“Between” Versus “Among” When Listing the Parties to a Contract

I was mildly surprised to find that I’ve apparently never written anything on this blog about which to use, between or among, when listing the parties to a contract, in the introductory clause or elsewhere. Here’s what MSCD 2.46–48 has to say:

In all cases, use between as the preposition in the introductory clause rather than among or a silly couplet (see 1.42) such as by and between.

It’s commonly held that whereas one speaks of a contract between two parties, the correct preposition to use in the case of a contract involving more than two parties is among. But according to The Oxford English Dictionary, it’s not only permissible but actually preferable to use between rather than among with more than two parties. That the pointless distinction between between and among is generally accepted is a good indication of the state of traditional contract language.

That said, whether you use between or among has no effect on meaning or readability, so it would be unhelpful to make an issue of it. Use between in your drafts. If a traditionalist insists on among because there are more than two parties, agreeing to make that change would be a painless concession. If the other side presents you with a draft that uses among, asking that it be changed to between would likely antagonize them.

If you think that between versus among is a worthwhile use of anyone’s time, you’re in severe need of reindoctrination. Please present yourself at 14 Five Bells Lane, Nether Wallop, Hampshire, England, with a tin-foil hat on your head, ring the doorbell, and say, “I’m here to learn about active drafting.”

About the author

Ken Adams is the leading authority on how to say clearly whatever you want to say in a contract. He’s author of A Manual of Style for Contract Drafting, and he offers online and in-person training around the world. He’s also chief content officer of LegalSifter, Inc., a company that combines artificial intelligence and expertise to assist with review of contracts.

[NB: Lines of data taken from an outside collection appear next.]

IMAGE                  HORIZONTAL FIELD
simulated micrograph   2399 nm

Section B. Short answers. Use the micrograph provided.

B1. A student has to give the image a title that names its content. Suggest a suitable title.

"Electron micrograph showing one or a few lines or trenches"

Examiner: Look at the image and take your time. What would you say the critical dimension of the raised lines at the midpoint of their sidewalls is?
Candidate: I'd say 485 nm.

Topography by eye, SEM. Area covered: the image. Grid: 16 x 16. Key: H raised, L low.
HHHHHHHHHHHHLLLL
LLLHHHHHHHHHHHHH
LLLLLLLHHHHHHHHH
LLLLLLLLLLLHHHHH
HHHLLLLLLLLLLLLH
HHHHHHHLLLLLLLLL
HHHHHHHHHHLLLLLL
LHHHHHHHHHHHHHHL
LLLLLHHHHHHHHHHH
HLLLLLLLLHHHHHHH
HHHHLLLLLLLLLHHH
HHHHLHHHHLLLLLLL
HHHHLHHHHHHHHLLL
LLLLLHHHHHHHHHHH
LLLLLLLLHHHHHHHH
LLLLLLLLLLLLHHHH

4 thoughts on ““Between” Versus “Among” When Listing the Parties to a Contract”

  1. I’m here to learn about active drafting. Ignore the hat.

    Whilst I surely wouldn’t send back my opposite number’s draft with just that one change, ‘between’ for ‘among’, I wouldn’t hesitate to include that change with the rest of my proposed changes and a cover letter that says in part:

    ‘[Our client]* has instructed us to see that contracts we present to them conform to the recommendations for clear modern drafting style found in [MSCD], so you will notice a few proposed emendations that have no purpose besides such conformity. We hope you will not find them objectionable.’

    *In my humble establishment, elders have taught us to refer in correspondence to our clients by name and not as ‘our client’ on the ground that the latter is ‘patronising’. Being patronising is thought bad, despite the historical analogy of lawyer and client to the ancient Roman ‘patron’ and ‘cliens’.

    I wouldn’t push the analogy any great distance, though, since a Roman senator could be put to death for taking a fee to advocate for a client. Applying such a rule to modern barristers might be popular, but not with barristers.

  2. So I’m going to be that jerk that only writes when he disagrees. I agree with your conclusion, but I don’t agree with your reasoning.

    “Among” and “between” mean different things. But The distinction is not the number of people but how the people relate to
    each other. If the people are relating individually to each other, the
    proper word is “between.” If the people are acting as a group,
    the proper word is “among.”

    Ironically, the people advocating saying “this is a contract among three people” are misusing it. The whole group isn’t agreeing with itself. That’s nonsense. The members of the group are agreeing with each other.

    If you violate the contract, an actual aggrieved person will sue you. The group isn’t going to sue itself. Again, that’s nonsense. So “among” is wrong, and “between” is correct.

    It’s not that it’s a pointless distinction’ it’s that people are making the wrong distinction. I suppose you could say that wrong definitions are pointless. But isn’t it better to say that they are wrong?

    • I’m not sure you can disagree with my reasoning, as I didn’t provide any reasoning!

      The distinction you point out might be a valid one, but it’s irrelevant for purposes of the introductory clause.

    • This was exactly my reaction – and it’s an explanation I have given to dozens of junior associates over the years. Thank you for posting.